Reading Basic Japanese Signs
- Hiragana and Katagana Character Sets
- Modifiers of Basic Character Sets
- Some Examples
- Confusing Pairs
In a recent (2009) trip to Japan,
I decided it would be useful to pick up the basics of Japanese scripts.
NOT to speak, but in order to read!
NOT to read for understanding (which requires some grammar and vocabulary),
but just to read signs (hotel names, street signs, etc),
and to make connections to words
that I already know in English.
Most introductory Japanese websites or books aim to teach you
basic speaking, or simple reading for understanding.

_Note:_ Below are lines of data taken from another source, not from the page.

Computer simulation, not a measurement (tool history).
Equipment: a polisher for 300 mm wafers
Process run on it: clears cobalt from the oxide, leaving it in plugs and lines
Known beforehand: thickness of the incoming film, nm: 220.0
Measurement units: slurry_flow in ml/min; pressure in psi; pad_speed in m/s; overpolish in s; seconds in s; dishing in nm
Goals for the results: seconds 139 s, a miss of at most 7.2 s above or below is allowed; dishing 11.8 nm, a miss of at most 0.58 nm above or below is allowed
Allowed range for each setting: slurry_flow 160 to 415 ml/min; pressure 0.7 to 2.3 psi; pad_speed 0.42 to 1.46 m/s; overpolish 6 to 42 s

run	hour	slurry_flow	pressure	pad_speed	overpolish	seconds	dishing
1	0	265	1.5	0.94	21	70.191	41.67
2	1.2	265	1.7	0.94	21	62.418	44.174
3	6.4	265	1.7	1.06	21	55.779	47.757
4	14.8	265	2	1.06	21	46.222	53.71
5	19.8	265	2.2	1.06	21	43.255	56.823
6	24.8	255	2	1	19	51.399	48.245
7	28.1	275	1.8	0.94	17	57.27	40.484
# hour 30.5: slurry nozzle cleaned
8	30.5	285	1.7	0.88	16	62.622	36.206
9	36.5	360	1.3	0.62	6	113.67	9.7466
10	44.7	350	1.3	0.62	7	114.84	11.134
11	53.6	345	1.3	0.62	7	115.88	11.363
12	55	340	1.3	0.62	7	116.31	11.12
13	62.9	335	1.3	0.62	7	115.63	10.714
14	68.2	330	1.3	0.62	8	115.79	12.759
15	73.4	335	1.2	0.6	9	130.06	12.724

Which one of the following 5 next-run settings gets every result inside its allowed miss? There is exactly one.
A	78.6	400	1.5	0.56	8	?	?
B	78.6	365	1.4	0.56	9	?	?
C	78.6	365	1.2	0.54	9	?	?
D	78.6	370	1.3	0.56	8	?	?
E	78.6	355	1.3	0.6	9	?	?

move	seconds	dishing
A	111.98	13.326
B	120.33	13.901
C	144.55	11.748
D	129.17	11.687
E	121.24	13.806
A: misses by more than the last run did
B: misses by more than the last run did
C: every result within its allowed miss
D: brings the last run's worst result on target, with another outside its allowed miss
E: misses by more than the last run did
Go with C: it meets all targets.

But what I need is a rather specialized subset of that information.
If you have a limited goal like mine,
you might find the following notes useful.
If we just want to "recognize"
signs, we just have to memorize the symbols.
Why care about pronunciation?
Here are some reasons:
you may need to sound it out when asking directions.
It would be nice to recognize it when you hear your
tour guide say the word. Most importantly, we are
often interested in recognizing those words that are non-Japanese
(e.g., "terminal", "club") or Japanese words
that has entered the English vocabulary (e.g., ramen).
In this case, they sound like the English counter part,
and you could recognize it by its pronounciation.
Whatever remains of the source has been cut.